In this race, cardboard floats your boat.
Or not. Either way, participants in the 27th annual America’s Cardboard Cup Regatta will win awards, ranging from “Most Spectacular Sinking” to “Most Creative Theme” to “Ugliest Boat.”
With trophies going to the fastest vessel in each of the event’s six classes, speed will count, too.
But what really matters, organizers say, is it’s fun. Both fun to compete in and fun to watch.
“It’s on the beach. It’s a great summer community event, and it helps local charities,” said Nick Kachiroubas, who has been the chairman of the event for about 14 years.
This year’s regatta begins at noon June 22 at Main Beach in Crystal Lake, with gates opening at 9 a.m. for boat inspection and those interested in building Kwiki Boats using special kits provided the day of the event.
It features cardboard boats crafted out of materials provided racing along a 200-yard course. A shorter, more simplified Kids’ Course will give children the chance to compete, as well.
Admission is $3, capped at $15 per family, with proceeds going to local charities.
In years past, the event, believed to be one of the original cardboard cup regattas in the world, has drawn more than 2,000 spectators and roughly 150 entries.
“I think like anything, it ebbs and flows,” Kachiroubas said of its popularity and appeal both locally and elsewhere.
“As far as how many boats and how many spectators will depend on the weather the day of,” he said. “It’s looking like it’s going to be a nice summer day.”
Kachiroubas never really knows what to expect on race day, just some surprises. Past events have drawn a giant red Solo cup and boats themed after Star Wars, the Flintstones and Pirates of the Caribbean.
The more imaginative the boat, the more attention it gets typically.

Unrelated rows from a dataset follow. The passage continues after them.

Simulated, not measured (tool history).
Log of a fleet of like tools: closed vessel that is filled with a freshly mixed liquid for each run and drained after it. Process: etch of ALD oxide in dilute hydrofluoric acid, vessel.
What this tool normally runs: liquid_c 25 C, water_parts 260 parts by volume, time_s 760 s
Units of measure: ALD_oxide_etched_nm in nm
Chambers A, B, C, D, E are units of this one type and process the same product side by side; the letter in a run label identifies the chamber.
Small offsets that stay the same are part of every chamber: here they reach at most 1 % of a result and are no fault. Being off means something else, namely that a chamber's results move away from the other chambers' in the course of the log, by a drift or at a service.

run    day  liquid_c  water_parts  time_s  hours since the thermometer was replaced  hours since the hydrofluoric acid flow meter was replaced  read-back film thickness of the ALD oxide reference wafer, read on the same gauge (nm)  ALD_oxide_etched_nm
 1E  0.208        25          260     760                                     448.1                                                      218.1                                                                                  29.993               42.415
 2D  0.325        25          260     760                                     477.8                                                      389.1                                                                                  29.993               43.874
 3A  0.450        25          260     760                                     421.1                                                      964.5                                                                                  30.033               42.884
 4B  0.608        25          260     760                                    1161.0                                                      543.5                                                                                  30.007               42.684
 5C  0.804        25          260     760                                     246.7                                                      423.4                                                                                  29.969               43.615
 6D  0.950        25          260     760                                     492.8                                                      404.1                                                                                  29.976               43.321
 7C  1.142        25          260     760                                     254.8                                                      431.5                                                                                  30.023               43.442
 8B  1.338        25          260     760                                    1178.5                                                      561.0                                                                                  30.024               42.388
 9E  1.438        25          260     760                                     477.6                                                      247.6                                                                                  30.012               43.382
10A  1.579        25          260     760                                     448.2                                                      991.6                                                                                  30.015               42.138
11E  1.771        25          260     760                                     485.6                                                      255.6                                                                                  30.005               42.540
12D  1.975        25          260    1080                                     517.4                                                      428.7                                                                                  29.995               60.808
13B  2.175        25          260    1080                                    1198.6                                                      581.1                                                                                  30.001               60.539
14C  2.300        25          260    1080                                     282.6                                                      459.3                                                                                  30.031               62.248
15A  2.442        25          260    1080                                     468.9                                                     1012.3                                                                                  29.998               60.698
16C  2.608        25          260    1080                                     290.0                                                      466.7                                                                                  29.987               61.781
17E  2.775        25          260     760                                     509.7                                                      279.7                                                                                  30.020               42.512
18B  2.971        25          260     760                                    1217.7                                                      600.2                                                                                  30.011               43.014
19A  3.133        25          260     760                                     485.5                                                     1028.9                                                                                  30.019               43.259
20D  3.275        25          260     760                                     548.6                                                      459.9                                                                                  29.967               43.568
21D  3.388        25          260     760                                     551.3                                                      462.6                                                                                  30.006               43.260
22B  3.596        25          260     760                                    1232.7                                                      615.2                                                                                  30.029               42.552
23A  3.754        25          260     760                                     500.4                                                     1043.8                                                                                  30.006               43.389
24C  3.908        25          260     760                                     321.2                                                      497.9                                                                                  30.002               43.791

Along with the awards mentioned above, prizes go to the “Most Enthusiastic Crew,” “Most Attractive,” “People’s Choice Award” and “Stars & Stripes,” or the boat with the most patriotic theme.
Boats in the classes of paddle or oar powered, mechanical, sail, Kwiki, Kiddie Cup and Geezer Cup compete to be the fastest. Those usually draw kayaklike boats that move swiftly in the water.
The event originated from a couple of college students at Southern Illinois University who built cardboard boats as part of a class project. In 1983, Crystal Lake Yacht Club members Frank Ward, Chuck Elison and Jim Hooker brought the idea to Crystal Lake to bring the community together.
“At one point, it was internationally known,” Kachiroubas said of the event.
Organizers of a former competitive race in New Zealand used to send their champions to compete in Crystal Lake.
Kachiroubas recently heard from a similar event in Australia, but the challenge is getting the boat to Crystal Lake, he said.
For now, the regatta will continue carrying on the traditions of the past, no matter who, what or how many show up.